Friday, April 17, 2015

If At First You Don't Succeed ...


Click the arrow to watch the Falcon 9 landing attempt. Video source: SpaceX YouTube channel.

SpaceX tried and failed April 14 at its second attempt to land a Falcon 9 booster on its barge autonomous spaceport drone ship.

(Elon Musk says not to call it a barge.)

According to Aviation Week:

Video of the stage descending to the landing ship showed the vehicle approaching quickly but decelerating. However, closer to the platform the Falcon 9 showed an excessive horizontal velocity component that prompted the single engine used for landing to gimbal to correct the flight path angle. Exhaust from the Merlin engine could be seen raising clouds of water from around the platform as the stage maneuvered close to the edge of the landing zone. The control system then commanded vectoring of the engine nozzle to an angle that effectively over-compensated for the previous flight path angle correction. By this time the vehicle was too low to make further corrections and landed at too great a tilt and speed to safely land.
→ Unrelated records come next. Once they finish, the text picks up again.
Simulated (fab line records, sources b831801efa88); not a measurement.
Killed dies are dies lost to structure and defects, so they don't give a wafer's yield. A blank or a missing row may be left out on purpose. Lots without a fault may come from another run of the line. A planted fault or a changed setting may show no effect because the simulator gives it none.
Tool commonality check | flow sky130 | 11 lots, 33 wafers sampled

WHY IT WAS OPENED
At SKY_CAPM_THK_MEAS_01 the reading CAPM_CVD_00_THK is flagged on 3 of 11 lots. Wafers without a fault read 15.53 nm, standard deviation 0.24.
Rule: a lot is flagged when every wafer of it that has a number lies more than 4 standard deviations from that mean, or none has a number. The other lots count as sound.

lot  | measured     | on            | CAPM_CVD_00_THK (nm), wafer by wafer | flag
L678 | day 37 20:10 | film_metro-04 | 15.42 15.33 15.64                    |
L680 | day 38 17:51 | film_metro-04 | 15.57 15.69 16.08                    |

SpaceX founder and chief technology officer Elon Musk tweeted that “excess lateral velocity caused it [the booster] to tip over post landing.” In a later tweet that was subsequently withdrawn, Musk then indicated that “the issue was stiction in the biprop throttle valve, resulting in control system phase lag.” In this statement, Musk was referring to “stiction” — or static friction — in the valve controlling the throttling of the engine. The friction appears to have momentarily slowed the response of the engine, causing the control system to command more of an extreme reaction from the propulsion system than was required. As a result, the control system entered a form of hysteresis, a condition in which the control response lags behind changes in the effect causing it.


Another video of the landing failure posted on Vidme by an anonymous user.

Various media reports this week quoted SpaceX president Gwynne Shotwell as saying the next attempt may occur on land and not at sea. Since SpaceX has only two launch locations, Cape Canaveral and Vandenberg, that means the company would need permission from the U.S. Air Force to land at their base.

If permission were received, the next Cape opportunity might be in June with the next Dragon cargo delivery to the International Space Station. The next Vandenberg launch is in July, the NASA/NOAA Jason-3 ocean surface topography mission. But SpaceX is also scheduled sometime this year to demonstrate an in-flight launch abort for the crew version of Dragon, the V2, at Vandenberg.


The damaged drone ship after its return to Jacksonville seaport. Image source: Imgur.com.